So what does last week’s federal court win by Josette Wier, a pesticide activist based in Smithers, against Health Canada mean for pesticide regulations in Canada? Josette, with help from our Environmental Dispute Resolution Fund, won her legal challenge against Health Canada in the Federal Court. The Honourable Mr. Justice Kelen told Health Canada that:
[Ms. Wier] is entitled to a proper analysis as to whether the pesticide in issue presents an environmental risk to amphibians inhabiting ephemeral wetlands [those that are sometimes dry] which are subject to the aerial spraying of the pesticide in silviculture.
While this is good news for amphibians, ultimately the significance of the decision is in what it means for future special reviews of pesticides.

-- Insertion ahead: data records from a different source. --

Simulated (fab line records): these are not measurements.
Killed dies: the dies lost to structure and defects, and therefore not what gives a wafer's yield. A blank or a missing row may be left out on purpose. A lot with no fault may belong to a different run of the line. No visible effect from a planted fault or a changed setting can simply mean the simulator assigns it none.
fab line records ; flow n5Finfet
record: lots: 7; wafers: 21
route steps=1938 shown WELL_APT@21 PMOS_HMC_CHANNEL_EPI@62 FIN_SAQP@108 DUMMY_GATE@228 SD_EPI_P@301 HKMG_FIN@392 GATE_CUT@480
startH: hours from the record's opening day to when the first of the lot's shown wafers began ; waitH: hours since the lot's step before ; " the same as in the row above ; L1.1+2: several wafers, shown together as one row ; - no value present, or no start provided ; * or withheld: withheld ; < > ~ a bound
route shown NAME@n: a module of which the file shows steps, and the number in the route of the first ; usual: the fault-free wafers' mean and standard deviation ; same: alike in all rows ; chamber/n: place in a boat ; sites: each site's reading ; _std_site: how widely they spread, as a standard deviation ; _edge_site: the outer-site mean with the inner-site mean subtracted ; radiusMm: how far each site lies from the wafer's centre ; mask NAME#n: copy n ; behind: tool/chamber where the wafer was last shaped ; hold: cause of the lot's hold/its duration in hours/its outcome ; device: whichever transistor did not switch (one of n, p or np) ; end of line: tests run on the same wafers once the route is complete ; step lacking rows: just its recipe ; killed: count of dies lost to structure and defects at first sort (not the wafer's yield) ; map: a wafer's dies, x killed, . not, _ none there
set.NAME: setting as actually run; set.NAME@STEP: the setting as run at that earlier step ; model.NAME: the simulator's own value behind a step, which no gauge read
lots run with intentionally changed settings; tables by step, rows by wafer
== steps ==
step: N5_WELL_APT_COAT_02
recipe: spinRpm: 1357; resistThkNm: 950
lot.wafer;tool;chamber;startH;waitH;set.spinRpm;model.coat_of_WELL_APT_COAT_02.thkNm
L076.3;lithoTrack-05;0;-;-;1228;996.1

Since amendments to the Pest Control Products Act became law in 2006, members of the public have been able to request a “special review” of a pesticide by Health Canada, and the government is supposed to initiate the review if there are “reasonable grounds” to believe that there is (or may be) an unacceptable health or environmental risk. In addition, the Act requires an automatic special review if a country that is a member of the Organisation for Economic Co-operation and Development (OECD) prohibits the use of the pesticide due to health or environmental reasons.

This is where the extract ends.